“There is no better job creator or economic growth generator than deeper trade.” Ed Fast, Canada’s Minister of International Trade

Posted on May 16th, 2012

CANADA’S FAST SAYS ‘TRADE IS THE NEW STIMULUS’

—Canada Trade Minister Ed Fast

OTTAWA, Ontario, Canada — Ed Fast, Canada’s Minister of International Trade and Minister for the Asia-Pacific Gateway, hailed the aggressive pro-trade plan for jobs, growth and long-term prosperity embarked upon by the conservative government of Prime Minister Stephen Harper.

“It is the broadest economic expansion plan in Canadian history,” Fast said in an address May 7 to more than 100 members of the Canadian/American Border Trade Alliance during its conference in the Canadian capital.

“Trade is the new stimulus,” Minister Fast said in quotes from the speech released in a statement.

“We need more trade, more investment and deeper partnerships to help strengthen the financial security of hard-working Canadians and Americans alike.

“There is no better job creator or economic growth generator than deeper trade. That’s why our government is continuing to take steps to make the Canada-U.S. partnership – the world’s greatest free trade success story – even stronger in the years ahead.”

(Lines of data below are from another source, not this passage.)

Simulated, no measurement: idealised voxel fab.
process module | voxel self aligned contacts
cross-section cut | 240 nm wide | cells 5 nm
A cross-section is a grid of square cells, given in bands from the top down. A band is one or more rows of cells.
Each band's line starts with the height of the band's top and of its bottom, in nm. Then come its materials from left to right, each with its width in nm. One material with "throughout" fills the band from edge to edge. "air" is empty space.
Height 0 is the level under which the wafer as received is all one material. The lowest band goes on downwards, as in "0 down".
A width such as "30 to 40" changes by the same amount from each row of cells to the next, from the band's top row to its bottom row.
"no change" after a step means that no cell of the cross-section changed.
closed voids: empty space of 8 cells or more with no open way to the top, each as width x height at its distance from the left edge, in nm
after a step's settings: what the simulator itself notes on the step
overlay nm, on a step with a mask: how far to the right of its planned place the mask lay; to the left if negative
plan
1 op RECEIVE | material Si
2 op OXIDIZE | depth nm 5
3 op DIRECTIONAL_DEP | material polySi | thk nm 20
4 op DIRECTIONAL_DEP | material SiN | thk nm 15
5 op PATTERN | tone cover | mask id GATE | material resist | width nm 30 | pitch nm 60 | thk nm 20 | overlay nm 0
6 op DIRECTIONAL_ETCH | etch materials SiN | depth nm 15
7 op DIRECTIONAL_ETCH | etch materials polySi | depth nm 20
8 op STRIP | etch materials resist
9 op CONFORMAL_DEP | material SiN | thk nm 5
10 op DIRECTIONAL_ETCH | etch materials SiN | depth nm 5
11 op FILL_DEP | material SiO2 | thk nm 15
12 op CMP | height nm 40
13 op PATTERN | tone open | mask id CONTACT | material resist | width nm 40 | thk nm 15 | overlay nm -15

The Minister pointed to Prime Minister Harper and U.S. President Barack Obama’s Beyond the Border Action Plan as a good example of the way the Canadian and U.S. governments are working together to make the border more efficient for workers and businesses.

The plan intends to further open up the border to people, goods and services from the two countries, while making crossing the border more difficult for criminals and people viewed as threats to security.

Fast emphasized that bilateral merchandise trade worth more than $1.5 billion crosses the border each day.

In fact, the total value of merchandise trade that crosses the Ambassador Bridge between Windsor, Ontario and Detroit, Michigan – a single border crossing point – is more than the total value of trade between the United States and the United Kingdom.

“Our government’s top priority remains jobs, growth and long-term prosperity,” Fast said. “One in seven jobs in Canada now depends on trade with U.S. partners, and in the United States, eight million jobs depend on trade with Canada.

“Thirty-five U.S. states also count Canada as their top trading partner. Simply put, when it comes to jobs, growth and long-term prosperity on both sides of the border, we need each other.”

Having underscored the ties responsible for two-thirds of Canada’s trade with the world, Minister Fast expressed the seriousness with which his government views the emerging Trans-Pacific Partnership (TPP) trade agreement as another way that Canada and the United States can work together.

He said that together Canada and the U.S. can ensure that high standards are included in the TPP on such issues as investment, regulatory cooperation, state-owned enterprises and labor, further deepening the Canada-U.S. trade and investment partnership.

As Fast spoke, trade delegations from Asia Pacific and the Americas gathered in Dallas, Texas for a 9th round of negotiations on the TPP at a suburban Dallas hotel.

The TPP is a free trade agreement currently being negotiated among nine Asia-Pacific economies, including the United States. As a free trade leader on the world stage, Canada is seeking entry into the negotiations.

Fast said this initiative is also consistent with the Harper government’s active, ongoing and growing presence in the Asia-Pacific region.

“With both Canada and the United States at the negotiating table, we can build the TPP together, leverage Canada-United States competitive advantages and create jobs, growth and prosperity for Canadians and Americans alike,” Fast said in his address.

“A deeper partnership between Canada and the United States would also help Americans reach President Obama’s goal of doubling U.S. exports by 2015.

Obama’s National Export Initiative issued in 2009 is an attempt to double U.S. exports every five years vs. the historical average of every decade.

“With U.S. exports to Canada almost three times greater than U.S. exports to all current TPP members combined, even a modest increase in exports to Canada will benefit American workers across the country, as well as the families that rely on cross-border businesses for their livelihoods,” Fast said.

Since 2006, Canada has concluded free trade agreements with nine countries and is negotiating many more, including with the European Union and India.

He noted the Harper government also has eliminated more than 1,800 tariffs, including all tariffs on imported machinery, equipment and manufacturing inputs, making Canada the first tariff-free zone in the G-20 group of industrialized nations for manufacturers.